Excerpts from Jim Conrad's
Naturalist Newsletter

from the January 3, 2016 Newsletter issued from Hacienda Chichen Resort beside Chichén Itzá Ruins, central Yucatán, MÉXICO
HUMMINGBIRD NEST IN MAMEY TREE

This week in a Mamey tree a hummingbird nest turned up typically constructed of spiderwebs and flakes of foliose lichen, as you can see below, nestled among the Mamey's long, slender leaf petioles:

hummingbird nest of lichens and spiderwebs

A view from above the nest shows it empty of eggs, but with what looks like bits of shattered eggshell in the bottom:

hummingbird nest of lichens & spiderwebs seen from above

I asked the Maya workers, who seldom overlook such things, if they'd noticed a hummingbird hanging around that part of the tree and, yes, some time ago there was a tiny, greenish one zipping all over the place, but that description doesn't help much in figuring out which species it was.

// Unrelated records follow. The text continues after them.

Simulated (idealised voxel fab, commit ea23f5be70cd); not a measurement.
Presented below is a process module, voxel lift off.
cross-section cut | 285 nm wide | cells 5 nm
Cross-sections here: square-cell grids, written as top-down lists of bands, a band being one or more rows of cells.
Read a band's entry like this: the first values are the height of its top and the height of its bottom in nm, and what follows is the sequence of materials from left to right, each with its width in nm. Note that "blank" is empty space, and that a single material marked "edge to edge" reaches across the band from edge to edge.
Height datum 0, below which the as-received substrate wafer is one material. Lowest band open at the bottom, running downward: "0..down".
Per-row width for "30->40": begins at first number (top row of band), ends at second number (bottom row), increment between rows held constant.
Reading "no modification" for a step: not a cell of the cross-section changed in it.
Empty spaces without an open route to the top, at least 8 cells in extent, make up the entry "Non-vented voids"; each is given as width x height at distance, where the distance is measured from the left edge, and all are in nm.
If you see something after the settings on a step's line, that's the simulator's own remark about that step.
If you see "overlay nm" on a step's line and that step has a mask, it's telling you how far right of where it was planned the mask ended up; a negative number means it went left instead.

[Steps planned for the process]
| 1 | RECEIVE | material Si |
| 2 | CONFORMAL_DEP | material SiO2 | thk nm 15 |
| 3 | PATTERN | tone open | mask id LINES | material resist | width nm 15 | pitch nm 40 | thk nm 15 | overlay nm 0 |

Maybe the nest will be reused and, if so, we'll be watching to determine the species.


from the May 10, 2009 Newsletter, issued from the Siskiyou Mountains west of Grants Pass, Oregon:
A CATTAIL-FUZZ HUMMINGBIRD NEST

I show you only a tiny fraction of the pictures I take, or try to take. Especially with birds I'm just too slow. For instance, for the last month I've been trying to photograph hummingbirds removing fuzz from cattail spikes, a process I've witnessed dozens of times but never managed to get more than a blur with the camera. I haven't even been able to identify them with certainty.

The other day Anita brought me a hummingbird nest she'd found at the end of the last nesting season. The nest was made predominantly of cattail fuzz, as shown below:

hummingbird nest made of cattail fuzz

The hummingbird species nesting in this region are the Calliope, Anna's, Black-chinned and Rufous. I see the Rufous most commonly, but who knows whose nest this is?